OS Error with torch-sparse
finalelement opened this issue · 8 comments
I was trying the run this repository with the QM9 dataset. First I ran into the issue that was reported in issue #2 and #4.
Based on that I tried downgrading the torch version to 1.7.0 and torch-geometric to both 1.6.3 and 1.7.2. However I was unable to get past the below error. I tried looking for other solutions for the below error but was not able to find many resources apart from this one here.
Perhaps if a requirement file could be shared from the owner of this repository, I would be able to create an environment where this code can run.

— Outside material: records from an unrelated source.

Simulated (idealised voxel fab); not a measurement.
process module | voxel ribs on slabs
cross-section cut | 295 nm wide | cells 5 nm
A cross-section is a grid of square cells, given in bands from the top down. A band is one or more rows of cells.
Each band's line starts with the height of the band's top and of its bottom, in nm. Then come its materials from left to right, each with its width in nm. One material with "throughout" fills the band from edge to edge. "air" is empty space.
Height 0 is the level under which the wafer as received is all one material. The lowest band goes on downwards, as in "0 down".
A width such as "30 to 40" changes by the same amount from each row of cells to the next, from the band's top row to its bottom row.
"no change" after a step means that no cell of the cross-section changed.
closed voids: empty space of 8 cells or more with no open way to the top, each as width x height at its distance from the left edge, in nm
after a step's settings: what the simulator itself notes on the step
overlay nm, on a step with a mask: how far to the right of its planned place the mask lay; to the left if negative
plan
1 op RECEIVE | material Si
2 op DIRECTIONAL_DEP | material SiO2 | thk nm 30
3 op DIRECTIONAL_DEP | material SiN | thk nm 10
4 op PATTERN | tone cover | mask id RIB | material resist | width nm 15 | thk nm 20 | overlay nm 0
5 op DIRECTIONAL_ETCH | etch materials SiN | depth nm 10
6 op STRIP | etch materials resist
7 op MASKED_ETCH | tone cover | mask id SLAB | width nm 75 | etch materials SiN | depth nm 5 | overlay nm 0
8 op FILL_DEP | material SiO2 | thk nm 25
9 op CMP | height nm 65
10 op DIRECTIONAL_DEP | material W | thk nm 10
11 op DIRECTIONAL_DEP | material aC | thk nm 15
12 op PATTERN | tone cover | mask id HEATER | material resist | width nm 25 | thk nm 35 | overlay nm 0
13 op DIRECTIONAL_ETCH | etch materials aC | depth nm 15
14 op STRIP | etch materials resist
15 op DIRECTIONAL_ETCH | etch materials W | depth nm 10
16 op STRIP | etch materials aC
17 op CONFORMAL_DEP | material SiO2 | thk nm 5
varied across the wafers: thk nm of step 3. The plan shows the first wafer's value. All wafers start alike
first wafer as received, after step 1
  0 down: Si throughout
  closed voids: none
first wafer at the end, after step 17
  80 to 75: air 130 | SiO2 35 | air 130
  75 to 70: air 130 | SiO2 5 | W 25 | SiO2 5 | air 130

Let me know if more info is needed from my side.
:~/Code/geo_mol/GeoMol$ python train.py --data_dir /home/vishwesh/Code/geo_mol/GeoMol/data/QM9/qm9 --split_path /home/vishwesh/Code/geo_mol/GeoMol/data/QM9/splits/split0.npy --log_dir ./test_run --n_epochs 250 --dataset qm9
Traceback (most recent call last):
File "train.py", line 9, in <module>
from model.model import GeoMol
File "/home/vishwesh/Code/geo_mol/GeoMol/model/model.py", line 5, in <module>
import torch_geometric as tg
File "/home/vishwesh/anaconda3/envs/GeoMol/lib/python3.7/site-packages/torch_geometric/__init__.py", line 5, in <module>
import torch_geometric.data
File "/home/vishwesh/anaconda3/envs/GeoMol/lib/python3.7/site-packages/torch_geometric/data/__init__.py", line 1, in <module>
from .data import Data
File "/home/vishwesh/anaconda3/envs/GeoMol/lib/python3.7/site-packages/torch_geometric/data/data.py", line 8, in <module>
from torch_sparse import coalesce, SparseTensor
File "/home/vishwesh/anaconda3/envs/GeoMol/lib/python3.7/site-packages/torch_sparse/__init__.py", line 19, in <module>
torch.ops.load_library(spec.origin)
File "/home/vishwesh/anaconda3/envs/GeoMol/lib/python3.7/site-packages/torch/_ops.py", line 105, in load_library
ctypes.CDLL(path)
File "/home/vishwesh/anaconda3/envs/GeoMol/lib/python3.7/ctypes/__init__.py", line 364, in __init__
self._handle = _dlopen(self._name, mode)
OSError: /home/vishwesh/anaconda3/envs/GeoMol/lib/python3.7/site-packages/torch_sparse/_version_cpu.so: undefined symbol: _ZN3c106detail12infer_schema20make_function_schemaENS_8ArrayRefINS1_11ArgumentDefEEES4_
Hi,
Did you try using the packages versions shown in https://github.com/PattanaikL/GeoMol/blob/main/count_geomol_failures.ipynb ?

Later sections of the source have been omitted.